BIND9 don't query specific nameserver with IPv4 address.

Wed Jun 23 15:37:33 UTC 2004

>>>>> On Wed, 23 Jun 2004 19:45:52 +0900 (JST), 
>>>>> Daisuke Koike <daisukek at tkd.att.ne.jp> said:

> I have a problem when using BIND-9.2.3 as a cache server.

> When I'll resolve RRs of specific domain, sometimes it seems that BIND9 query
> that nemeserver only with IPv6, though that nameserver has both IPv4 and IPv6
> addresses.
> # I checked by tcpdump and trace logs, and thought so
> The cache server don't have IPv6 reachability, so the query fails.

> The domain is "sm.sony.co.jp" and the problem can reproduce on my box as
> follows.

I guess there are no meaningful IPv6 routes (particularly including
the default route) in the server machine.
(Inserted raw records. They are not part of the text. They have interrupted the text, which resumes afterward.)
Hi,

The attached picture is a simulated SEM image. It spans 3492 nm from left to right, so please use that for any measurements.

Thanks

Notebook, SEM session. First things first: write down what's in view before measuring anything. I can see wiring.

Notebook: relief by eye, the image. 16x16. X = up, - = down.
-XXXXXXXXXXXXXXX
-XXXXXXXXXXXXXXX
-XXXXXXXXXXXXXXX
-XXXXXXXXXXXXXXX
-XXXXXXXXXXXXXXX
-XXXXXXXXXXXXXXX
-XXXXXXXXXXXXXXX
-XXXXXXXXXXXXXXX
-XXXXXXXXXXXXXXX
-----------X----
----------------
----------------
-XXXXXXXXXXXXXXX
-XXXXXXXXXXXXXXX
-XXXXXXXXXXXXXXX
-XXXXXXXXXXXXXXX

Based on the assumption, it seems the following steps happened:

1. the cache server gets the A and AAAA RRs for widefw.csl.sony.co.jp.
2. when the first time the server tries to send queries to widefw, it
   sets up ADB entries for both the IPv4 and IPv6 addresses.  RTTs for
   the addresses are randomly initialized.
3. a query is sent to the address that has a smaller initial RTT.  In
   the problematic case, it's the IPv6 address.
4. since the server does not have a route to the destination, sending
   the UDP query immediately fails (at least on a BSD box), and so the
   server records the error in the corresponding socket event.
5. the server then immediately cancels the query session (see line 689
   of lib/dns/resolver.c)
6. however, the ADB entries are intact according to the logic of
   resolver.c:fctx_cancelquery() in this context.  Thus, the
   preference between the two ADB entries do not change despite the
   failure.
7. eventually, a timeout at the fctx level occurs, and steps from 3 to
   6 are repeated.
8. there are actually several chances to reset the ADB entries
   according to the log.  Unfortunately, however, the IPv6 address
   gets the smaller initial RTT every time in this session.
9. finally, dig gives up waiting a response.

This is definitely a bad behavior, can happen for many other users, so
we need to provide a way to mitigate the problem (at least).

An easy workaround would be to rebuild the server with --disable-ipv6,
which seems acceptable in your case (except for the overhead of
rebuilding and restarting the server).

Perhaps it's better to adjust RTT when we fail sending a query.  The
patch below will do this, and I confirmed that this worked in that
we only needed a single timeout (per each unreachable address) even in
the worst case.  However, I'm not sure if this is the correct fix in
terms of the BIND9 architecture.  Perhaps the original code did not
want to modify a status of a remote end just due to an internal error,
which might be a temporary one.  If so, I don't have an idea to fix
the problem in the implementation level right now.

					JINMEI, Tatuya
					Communication Platform Lab.
					Corporate R&D Center, Toshiba Corp.
					jinmei at isl.rdc.toshiba.co.jp

p.s. as far as I can see (and according to some test results) the same
problem can happen for 9.2.4rc5 and 9.3.0rc1 as well.

--- /tmp/bind-9.2.3/lib/dns/resolver.c	Mon Sep 22 09:32:39 2003
+++ resolver.c	Thu Jun 24 00:27:19 2004
@@ -686,7 +686,7 @@
 			resquery_destroy(&query);
 		}
 	} else if (sevent->result != ISC_R_SUCCESS)
-		fctx_cancelquery(&query, NULL, NULL, ISC_FALSE);
+		fctx_cancelquery(&query, NULL, NULL, ISC_TRUE);
 
 	isc_event_free(&event);
 }